D.B. begins and ends like a crime novel. But in the middle, it's more a book of ideas—specifically, an examination of the place and significance of work in men's lives. Did you intend to combine these two genres in one book, or did this happen by chance, as you were writing it?

I try to avoid tagging prose with backhanded genre assignments. It raises certain expectations that will be dashed. I take this is a question of opening strategy. In that sense my only goal as a writer is to suck readers in and make them turn pages. I'm not a fan of books that feature characters staring out windows and having page-long epiphanies that float in and out of flashback. I just find it phony and precious and perhaps that's a lack of sophistication on my part. The novels I love tackle you with killer sentences and/or great situations:

[James M. Cain's] The Postman Always Rings Twice starts, "They threw me off the hay truck about noon."

[Saul] Bellow's Henderson the Rain King: "What made me take this trip to Africa?"

Charles Portis's Dog of the South: "My wife Norma had run off with Guy Dupree and I was waiting around for the credit card billings to come in so I could see where they'd gone."

Paul Auster's City of Glass: "It was a wrong number that started it, the telephone ringing three times in the dead of night, and the voice on the other end asking for someone he was not." The rest of that opening paragraph functions as a mission statement of great novels. "In the beginning, there was simply the event and its consequences. Whether it might have turned out differently, or whether it was all predetermined with the first word that came from the stranger's mouth, is not the question. The question is the story itself, and whether or not it means something is not for the story to tell."

I could go on forever—but all novels are little mysteries or adventures. What happens next? How or why did this happen?

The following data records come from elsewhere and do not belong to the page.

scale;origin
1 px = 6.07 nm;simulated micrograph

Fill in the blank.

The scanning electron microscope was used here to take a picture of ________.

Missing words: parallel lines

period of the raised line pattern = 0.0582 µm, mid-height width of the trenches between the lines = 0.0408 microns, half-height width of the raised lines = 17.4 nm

In the case of D.B.: A guy jumped out of plane with $200,000 and disappeared forever. Yeah, he committed a crime, and I suppose I cranked up the verbs and clipped some dialogue to make it hum. What drew me to the story was the aftermath—or what I imagined the aftermath to be of this one act. So I had to deal with the act itself. Grab the reader by the throat and jerk them into the book so I could tell this story about work and responsibility and the fantasy of escaping the whirr of the grindstone.

You once said, "I don't do research for novels." Putting aside the real-life inspiration for D.B., there are a lot of 70s and 80s pop culture references scattered throughout the book. Were you working from memory here, or did you do a little Americana research? For example, did the classic D.B. Cooper episode of In Search Of… come in handy? And if so, were you relying on your childhood memory of that episode, or did you track down a copy via eBay, or get it from Leonard Nimoy himself?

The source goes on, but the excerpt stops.